The Tasmantid Seamounts: shallow melting and contamination of an EM1 mantle plume

Primitive basalts (Mg# ∼ 61–70;Ni= 232–322 ppm) dredged from the Tasmantid Seamounts range between incompatible element-rich alkali-olivine basalt and incompatible element-poor tholeiite compositions. They are primary and near-primary magma candidates, consistent with a decrease in depth of magma segregation from ∼ 2.5 GPa (for alkali-olivine basalts) to ∼ 1 GPa (for tholeiites). Variation in geochemical and isotopic data in these basalts indicates mixing involving two distinct mantle sources: (1) an EM1 mantle source dominating the tholeiitic basalts (Ba/Nd 15, 87/Sr 86/Sr 0.7050,ε_Nd < −3.5) and (2) a “long-term depleted” upper mantle source dominating the alkali-olivine basalts (Ba/Nd < 8,⁸⁷Sr/⁸⁶Sr< 0.7035,ε_Nd > +3). This mixing can be explained by the interaction of a deeply derived EM1 mantle plume (or diapirs) with surrounding upper mantle (asthenosphere or oceanic lithosphere). The hot plume core penetrates to shallow levels to generate tholeiitic magmas, whereas the plume margins interact with surrounding upper mantle, resulting in cooler temperatures, smaller degrees of melting, and the formation of alkaline magmas.
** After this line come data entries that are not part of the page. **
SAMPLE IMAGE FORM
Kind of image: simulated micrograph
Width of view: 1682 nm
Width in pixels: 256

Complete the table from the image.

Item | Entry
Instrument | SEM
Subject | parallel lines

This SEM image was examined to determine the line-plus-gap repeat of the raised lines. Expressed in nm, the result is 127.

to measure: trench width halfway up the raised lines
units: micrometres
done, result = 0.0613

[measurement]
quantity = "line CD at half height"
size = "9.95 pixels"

The fractionated REE patterns (i.e. Dy/Yb chondrites) of the tholeiitic and transitional basalts imply melting in the presence of residual garnet but are inconsistent with the low-pressure segregation of these magmas. This may be resolved if small melt fractions, generated in the presence of garnet, have been added to the tholeiitic magma source volume. This requires a melt segregation process where small melt fractions migrate from relatively deep levels within the plume and its margins to enrich the plume core at shallow levels. Alternatively, the plume could incorporate incompatible-element enriched oceanic lithosphere, formed through addition of small melt fractions derived from underlying garnet-bearing asthenosphere prior to Tasmantid magmatism.